No matter, believes this more-than-casual observer of the review process.

Citizens for Changes to the Master Water Plan's ~1,000 petition signatures initiated the plan's review, albeit not by the desired independent professional consultant , and today up to 18 members of the public continue their deliberations on what today are the five-year-old plan's shortcomings.

As the SAC review nears its conclusion, sparse media coverage from the area's lone print publication occasionally produced a few tasty bites that underscore public loathing and will prove to be the plan's fatal flaw, most recently:

(on agricultural fees) "That's a real hot-button issue
but we hear from residential customers
 that they don't like subsidizing agriculture" ... 
"We can all agree that it's not working."  GVAC Chair Cunningham

And we can all agree that the majority of today's elected officials stated they themselves would--during the campaign--vote against the borrowing referendum!
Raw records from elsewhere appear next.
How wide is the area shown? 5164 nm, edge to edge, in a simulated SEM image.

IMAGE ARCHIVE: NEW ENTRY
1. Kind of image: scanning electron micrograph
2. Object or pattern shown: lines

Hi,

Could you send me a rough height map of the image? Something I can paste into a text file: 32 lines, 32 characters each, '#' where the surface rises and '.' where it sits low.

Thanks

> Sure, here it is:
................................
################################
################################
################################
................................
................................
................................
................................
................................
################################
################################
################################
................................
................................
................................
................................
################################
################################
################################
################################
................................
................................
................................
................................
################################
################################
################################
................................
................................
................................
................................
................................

The one good thing about bureaucratic manipulation of data--outright lies as some folks called it--is that truth will prevail.
Eventually.
Especially among thinking people.

Here's a sampling of what SAC members have learned about Duteau Creek Water Treatment Plant (DCWTP), Mission Hill Water Treatment Plant (MHWTP) and the MWP 2012 generally:
  • During winter, when agriculture isn't irrigating, the cost to treat source waters at DCWTP is $363 per megalitre, compared to MHWTP's $83!  Four hundred and thirty-seven percent the treatment costs of MHWTP!
  • DCWTP's operating costs are at least $1.5 million annually.  That would pay the borrowing cost of over $21 million at current interest rates!  All without increasing GVW's current budget if total separation occurred.  To decrease the unacceptable costs, the preferable option is to complete the separation of agriculture and domestic lines (twinning), which in itself would achieve the presently unattainable goal of knowing the actual costs of operating agricultural lines.  
  • More than 80 per cent of DCWTP's chlorinated--and MWP's plan to filter--water is applied to farmlands and crops!
  • Interior Health is willing to negotiate deferral of water treatment!  All it takes is a comprehensive plan to achieve legislated quality.  To that end, MHWTP must first provide filtered water to domestic customers, extending the IH deferral timeline.  Using water from the Aberdeen Plateau--in summer rife with bureaucratically-unchallenged mud-boggers and illegal campers--as well as the uncontrollable risk of wildfires--plus allowed public use by fishers and hunters as well as industrial users doesn't bode well for easily decontaminated source waters.
  • You are blessed with lots of water" (consultant) flies in the face of the Okanagan Basin Water Board's nationally-exposed insult that Okanagan residents use twice the daily average of others in Canada!  OBWB included agricultural consumption whereas the per capita usage comparison used only Canada's urban results.  And that water is so scarce in this "only desert in Canada".  We have lots of water!
  • DCWTP's upland source waters are more susceptible to depletion from climate change than valley basin lakes.  Source security should be the prime driver of any water plan, and MWP's statement of reduced risk by having two sources--from earthquake damage, for example--doesn't hold water.  One large earthquake would affect the distribution pipes of both sources.  Okanagan Lake is the source of the North Okanagan's long-term domestic water supply as population growth occurs.  Also, Kalamalka Lake's location in the valley bottom supports continued domestic use.  All while agricultural demand is not expected to increase. 
  • Invasive mussels threat:  the Greater Vernon Advisory Committee has already approved--and budgeted for--moving the Kal Lake water intake, including an additional pipe to eliminate the potential mussel infestation by using chlorine.
  • A public-driven environmental desire to augment water for fish flows supports diverting water via the combination of Deer and Coldstream Creeks versus using it as irrigation water upstream.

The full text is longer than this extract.